Changing the Mode of Senate Elections

Ending vote secrecy will force every member to toe the party line, leaving nothing to act in accordance with his conscience, writes Farhatullah Babar

Changing the Mode of Senate Elections
Last week the government announced change in the mode of elections to the Senate by switching to open vote instead of the current secret balloting. As the Senate elections are due in March next year, the decision is bound to generate a heated debate.

Complaints of horse trading and use of huge amounts of money to buy votes in Senate election have been very common. It has been argued by the government that a central reason for horse trading is secret ballot and in order to curb it, voting should be open. Some have even suggested in the past that like voting to assemblies, the Senate election may also be held through direct vote.

Horse trading and floor crossing in the Senate last came into sharp focus at the time of vote of no confidence against the Senate chairman last year. As many as 64 senators rose on their seats to endorse a motion of no confidence but when actually put to vote in secret ballot, only 50 senators cast vote in favour of removing the chairman.
Can the constitutional agreement between all political parties at the time be overturned now and the system of single transferable vote changed?

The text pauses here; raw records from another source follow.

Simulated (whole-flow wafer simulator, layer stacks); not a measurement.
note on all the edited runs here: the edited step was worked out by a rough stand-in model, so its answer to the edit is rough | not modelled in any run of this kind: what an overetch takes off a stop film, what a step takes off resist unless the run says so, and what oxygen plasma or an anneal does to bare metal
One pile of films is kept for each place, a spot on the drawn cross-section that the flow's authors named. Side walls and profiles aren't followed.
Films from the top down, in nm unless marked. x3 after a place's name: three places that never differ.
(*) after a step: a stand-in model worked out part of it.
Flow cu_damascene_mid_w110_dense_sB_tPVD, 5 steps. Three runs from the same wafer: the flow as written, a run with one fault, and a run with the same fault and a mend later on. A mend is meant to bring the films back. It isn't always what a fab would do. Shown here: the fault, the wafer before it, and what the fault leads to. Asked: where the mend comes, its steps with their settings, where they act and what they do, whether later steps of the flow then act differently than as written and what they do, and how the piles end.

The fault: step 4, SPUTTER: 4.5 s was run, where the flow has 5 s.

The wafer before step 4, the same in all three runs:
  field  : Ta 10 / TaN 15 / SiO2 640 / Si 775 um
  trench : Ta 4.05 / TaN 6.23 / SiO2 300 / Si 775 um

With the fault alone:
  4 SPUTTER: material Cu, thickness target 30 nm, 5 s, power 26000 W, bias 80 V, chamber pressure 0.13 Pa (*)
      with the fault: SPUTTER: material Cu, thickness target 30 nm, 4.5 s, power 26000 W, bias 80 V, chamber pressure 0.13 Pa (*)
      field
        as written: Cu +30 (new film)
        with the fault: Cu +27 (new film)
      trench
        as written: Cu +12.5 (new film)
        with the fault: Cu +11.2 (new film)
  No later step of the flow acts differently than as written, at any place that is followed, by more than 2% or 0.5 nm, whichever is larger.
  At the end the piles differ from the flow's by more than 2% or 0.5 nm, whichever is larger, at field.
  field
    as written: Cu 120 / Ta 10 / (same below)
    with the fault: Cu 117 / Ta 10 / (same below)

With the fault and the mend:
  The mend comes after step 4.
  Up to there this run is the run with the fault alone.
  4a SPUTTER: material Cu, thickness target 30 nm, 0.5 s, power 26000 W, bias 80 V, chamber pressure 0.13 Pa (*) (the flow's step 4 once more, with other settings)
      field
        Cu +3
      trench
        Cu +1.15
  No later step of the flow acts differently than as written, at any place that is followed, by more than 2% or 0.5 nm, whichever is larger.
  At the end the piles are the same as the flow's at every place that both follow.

Almost all political parties later formed inquiry committees to probe to identify those who had crossed the floor and went against party line. The exercise has not been very fruitful.

Absence of transparency and allegations of horse trading and floor crossing has cast a dark shadow over the house of the federation and there clearly is need for reforms. However, the matter is not as simple as the government seems to think.

Ending vote secrecy will force every member to toe the party line, leaving nothing to act in accordance with his conscience. That would only further concentrate powers in the hands of parties and its leaders. Party leaders already have powers to unseat a member from Parliament in case of voting against party line in the budget, constitutional amendments and in elections to offices of prime minster and the chief ministers. Is it wise to empower them even more?

The example of the 21st Amendment to set up military courts is illustrative. Perhaps it would not have been passed if members were not bound to follow the party line in the case of a constitutional amendment. While following party line is some areas may be critical it is no less important that individual legislators also have some independence of thought. Otherwise a question mark will be placed over the entire democratic process.

There would also be other complications arising from open voting. The constitutional mechanism of single transferable vote requires that every member of provincial or National Assembly, while voting for each vacant senate seat, will have to indicate his preferences for each seat. Disclosing such preferences will be against the right to privacy, besides having serious implications for the members voting.

Some have argued that the constitutional mechanism of single transferable vote in senate election be done away with and replaced with direct vote. But is that advisable? After all, there must have been reasons for introducing the system of single transferable vote for Senate elections.

The reasons why the framers of Constitution adopted the single transferable vote mechanism are contained in the parliamentary debates at the time of the adoption of the 1973 Constitution and are available in the archives of National Assembly.

Then law minister Hafeez Pirzada explained, “The Senate is the representative of the provinces. Therefore, the Senate has to be elected by the provincial assembly and by a single transferable vote. This is in accordance with the Constitutional Agreement which was arrived at (that) there must be representations of the parties in the Senate in the same proportion as they are represented in the provincial assembly. Therefore, by the single transferable vote, the Senate shall comprise all parties represented in the provincial assembly.”

This indeed was the logic. Can the constitutional agreement between all political parties at the time be overturned now and the system of single transferable vote changed?

The Senate itself has debated the issue. In 2016, the Senate converted itself into a Committee of the Whole to discuss it. Experts from outside were also invited to give their views. The debate centred around two issues. First, whether the Senate election should be held directly or otherwise. Second, how to prevent floor crossing and rigging because of the secret ballot.

The Senate at that time also reviewed international practices. It studied modes of election to the second chambers of House in India, USA, Malaysia, Kenya, Italy, Canada, Mexico, Australia and Ireland to name some. Available literature on the subject was procured and studied. It included highly useful and specialised “Senates around the World”, “Bicameralism Around the World: Position and Prospects” and “Report on Second Chambers in Europe: Parliamentary Complexity or Democratic Necessity 2006.”

After detailed discussions, the Senate concluded that the indirect election indeed was the intention of the legislature and must not be changed into direct election.

About secret ballot, it held that election may be held through secret ballot, however, a proviso may be added to Article 226 of the Constitution to provide that in case of Senate election, the parliamentary party leader may, after declaration of results, ask to be shown to him the ballot paper of his party member to see whether that member had voted in accordance with the party lines. This will largely curb floor crossing in return of monetary benefits. The Senate also recommended that a person shall not be qualified to be member of the Senate unless he is a resident for five years of the province from where he seeks membership.

The PTI government would do well to read the May 2016 report of the Senate Committee of the Whole instead of seeking to reinvent the wheel.